Under these conditions, attempting to clean was the equivalent to starting a war.

Is it any wonder I am frightened of cleaning?

We learn what we are taught.

5 comments:

Anonymous said...

For all of the blood, sweat, and tears expended on cleaning up this mess, do either/both of still feel love for your father? My mom's a hoarder, too, and her emotional legacy to me on account of the hoard will not be good. I suspect my only memories of her will be the horror of cleaning out her hoard and the fact that she didn't care enough about me to leave this disaster for me to deal with.

Thalia said...

That's a hard question to answer.

Actually, no it isn't at all, but I'm afraid that the answer will make me sound like a horrible person.
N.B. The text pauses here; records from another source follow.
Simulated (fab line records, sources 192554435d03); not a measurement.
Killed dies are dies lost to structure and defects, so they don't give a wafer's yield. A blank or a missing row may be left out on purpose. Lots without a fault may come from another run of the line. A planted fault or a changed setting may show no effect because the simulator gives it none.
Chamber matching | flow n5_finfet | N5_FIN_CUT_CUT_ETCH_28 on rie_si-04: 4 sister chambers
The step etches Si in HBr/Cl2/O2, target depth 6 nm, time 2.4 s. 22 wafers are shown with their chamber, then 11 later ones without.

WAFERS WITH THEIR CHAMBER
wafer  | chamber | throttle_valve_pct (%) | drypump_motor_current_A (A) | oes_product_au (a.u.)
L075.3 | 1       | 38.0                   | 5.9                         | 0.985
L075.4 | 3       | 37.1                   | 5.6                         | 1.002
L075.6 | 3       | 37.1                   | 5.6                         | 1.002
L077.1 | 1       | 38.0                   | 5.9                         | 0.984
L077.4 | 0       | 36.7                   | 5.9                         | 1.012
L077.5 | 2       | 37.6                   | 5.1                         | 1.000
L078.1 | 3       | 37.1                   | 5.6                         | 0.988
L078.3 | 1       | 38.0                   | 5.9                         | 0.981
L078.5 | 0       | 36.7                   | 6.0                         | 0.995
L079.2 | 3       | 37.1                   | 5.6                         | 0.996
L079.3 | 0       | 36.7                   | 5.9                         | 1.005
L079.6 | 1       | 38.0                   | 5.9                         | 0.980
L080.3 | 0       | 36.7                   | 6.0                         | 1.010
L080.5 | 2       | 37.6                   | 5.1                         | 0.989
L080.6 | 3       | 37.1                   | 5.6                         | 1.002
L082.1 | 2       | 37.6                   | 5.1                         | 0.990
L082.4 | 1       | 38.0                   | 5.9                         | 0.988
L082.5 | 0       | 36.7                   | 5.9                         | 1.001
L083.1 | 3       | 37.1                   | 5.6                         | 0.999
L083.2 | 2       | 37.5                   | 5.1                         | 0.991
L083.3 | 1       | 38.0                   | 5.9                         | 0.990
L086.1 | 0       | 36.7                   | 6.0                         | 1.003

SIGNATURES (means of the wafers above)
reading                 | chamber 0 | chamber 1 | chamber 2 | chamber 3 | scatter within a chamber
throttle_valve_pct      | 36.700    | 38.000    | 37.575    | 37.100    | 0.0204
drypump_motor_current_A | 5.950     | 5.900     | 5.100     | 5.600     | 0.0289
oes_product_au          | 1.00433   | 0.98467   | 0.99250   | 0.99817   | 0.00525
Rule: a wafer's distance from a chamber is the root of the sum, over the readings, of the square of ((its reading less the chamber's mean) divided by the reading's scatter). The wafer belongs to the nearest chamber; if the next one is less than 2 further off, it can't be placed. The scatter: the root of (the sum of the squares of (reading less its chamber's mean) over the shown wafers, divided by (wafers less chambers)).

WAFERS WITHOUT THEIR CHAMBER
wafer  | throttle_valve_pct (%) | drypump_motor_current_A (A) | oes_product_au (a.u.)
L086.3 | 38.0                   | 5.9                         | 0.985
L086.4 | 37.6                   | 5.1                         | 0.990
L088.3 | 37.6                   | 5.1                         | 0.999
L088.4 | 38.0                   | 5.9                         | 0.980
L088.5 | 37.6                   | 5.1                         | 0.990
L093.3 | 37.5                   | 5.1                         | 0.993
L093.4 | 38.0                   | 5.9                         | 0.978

Because I'd have to say, no, I don't love him, and don't think I ever have. There just was never anything to truly engage with in his personality.

It's not about cleaning up after him; for me that's okay. Because being able to finally clean up, though it's a major pain, is finally being able to do something about it. After all those years of having no power in the situation at all, it's a relief and a good thing.

What I'm angry about is how he treated us when we were kids and young adults, and how miserable he made everyone's life because it all had to be done his way. His literally crazy, personality-disorder informed way. He fucked us over but good, and it has taken, and will take years to unravel the damage and get to a place of normalcy, I think.

That's for me, anyway; obviously I can't speak for Tara.

nicknamehere said...

Thalia, this entry is beautiful. It really captures the dilemma of the hoarder's child. Growing up I remember so many conversations, arguments, yelling matches, that centered around STUFF. Material objects and who they belonged to and who could touch them. My mom essentially took over the entire house with her book hoard - the concept that HER stuff should go in HER room was entirely foreign to her. The communal living spaces became repositories for her collections.

To this day, she has "MISSING" lists posted up on the wall, stuff of hers that she can't find and which she assumes someone in the family stole or lost.

Her phrase "ALL RIGHT, WHO MOVED MY [insert crucial personal item she would store on the coffee table]!!!" still rings in my ears as I dejunk. I am thankful than time and age have mellowed her and made her more able to acknowledge that the house desperately needs dejunking if we are to live in it as a functional family.

Anonymous said...

Your honesty in commendable, Thalia. I love my mother, but I hate my 'hoarder mother'. Unfortunately, I can't really separate the two because the hoarding dominates her thought and action and makes it nearly impossible for me to relate to the lovable part of her. If she could understand the negative impact that her hoarding has upon the people that she would wish to have feelings of love for her, then maybe she could decide to take on this demon in some productive way.

Anonymous said...

Thalia, I loved this. My father was an alcoholic and my parents both have hoarding tendencies. The thing you've evoked most vividly that is true in both of those situations is that you, the child, are POWERLESS and hypervigilant to the mood of the tyrant. That's exactly how I felt growing up. Oh, and when my dad was drunk and misplaced his drink he used to accuse us of hiding it from him.